Most elegent design I’ve ever seen…
Mundane Turing Machine
A machine in every move, read a symbol from the current position of its head on a tape, from its state register and the symbol read to find the next instruction from its table, then based on the instruction, write a symbol with head, update its state register, and chooses to move left/right or halt.
Reference: See wikipedia.
Question:
Wouldn’t turing machine in N-Dimentional Space to be interesting…the head could move in an arbitary direction…
Overall Archtecture
Difference:
A neural network is used to replace the mundane table, just like what the Deep Q-learning did. So this is basically a Q-learning model with a differertiable memory bank!
Memory Operations
In compensation to that, the memory need to be be differentiable to update by gradient descent.

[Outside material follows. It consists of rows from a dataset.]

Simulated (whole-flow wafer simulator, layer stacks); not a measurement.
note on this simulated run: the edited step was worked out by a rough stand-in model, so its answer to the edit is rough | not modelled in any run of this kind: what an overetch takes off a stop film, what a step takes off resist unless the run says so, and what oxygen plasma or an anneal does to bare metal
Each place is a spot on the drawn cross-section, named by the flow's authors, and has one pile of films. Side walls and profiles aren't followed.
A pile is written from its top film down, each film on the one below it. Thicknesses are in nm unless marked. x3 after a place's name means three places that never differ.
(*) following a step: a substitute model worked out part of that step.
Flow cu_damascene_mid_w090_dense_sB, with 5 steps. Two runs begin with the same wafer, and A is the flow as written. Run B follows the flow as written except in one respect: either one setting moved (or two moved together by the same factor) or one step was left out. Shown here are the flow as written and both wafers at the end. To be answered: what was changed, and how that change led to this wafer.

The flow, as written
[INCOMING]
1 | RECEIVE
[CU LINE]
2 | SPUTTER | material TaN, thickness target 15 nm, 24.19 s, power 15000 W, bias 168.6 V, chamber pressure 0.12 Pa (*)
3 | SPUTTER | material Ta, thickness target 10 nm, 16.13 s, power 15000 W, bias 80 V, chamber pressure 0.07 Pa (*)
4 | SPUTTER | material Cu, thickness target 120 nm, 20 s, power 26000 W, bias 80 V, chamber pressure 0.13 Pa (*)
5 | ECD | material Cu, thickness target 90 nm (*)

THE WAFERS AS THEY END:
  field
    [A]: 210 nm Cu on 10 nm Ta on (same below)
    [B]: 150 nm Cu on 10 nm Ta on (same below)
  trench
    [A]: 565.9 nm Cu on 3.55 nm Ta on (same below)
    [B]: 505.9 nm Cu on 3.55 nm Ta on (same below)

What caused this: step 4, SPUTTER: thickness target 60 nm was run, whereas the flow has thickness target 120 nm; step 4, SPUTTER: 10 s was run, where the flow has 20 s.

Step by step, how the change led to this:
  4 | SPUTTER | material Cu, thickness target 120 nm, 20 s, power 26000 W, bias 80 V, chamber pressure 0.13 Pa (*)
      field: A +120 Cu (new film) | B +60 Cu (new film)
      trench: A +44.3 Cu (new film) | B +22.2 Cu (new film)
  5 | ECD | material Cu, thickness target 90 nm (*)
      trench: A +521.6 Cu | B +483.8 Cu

Define memory to be a $M\times N$ Matrix $M_t$. It is seemed as a memory with $N$ entries, and each entry have a capacity of $M$.
Read Operation:
The read head emits a softmaxed vector $w_t$ of length $N$, the read $1 \times M$ vector $r_t$ would be
$$r_t=\sum_i^N{w_t(i) \times M_t(i)}$$
very intuitive.
Write Operation:
Write head emits a softmaxed weighting vector $w_t$ to specify which entries of matrix will be modified.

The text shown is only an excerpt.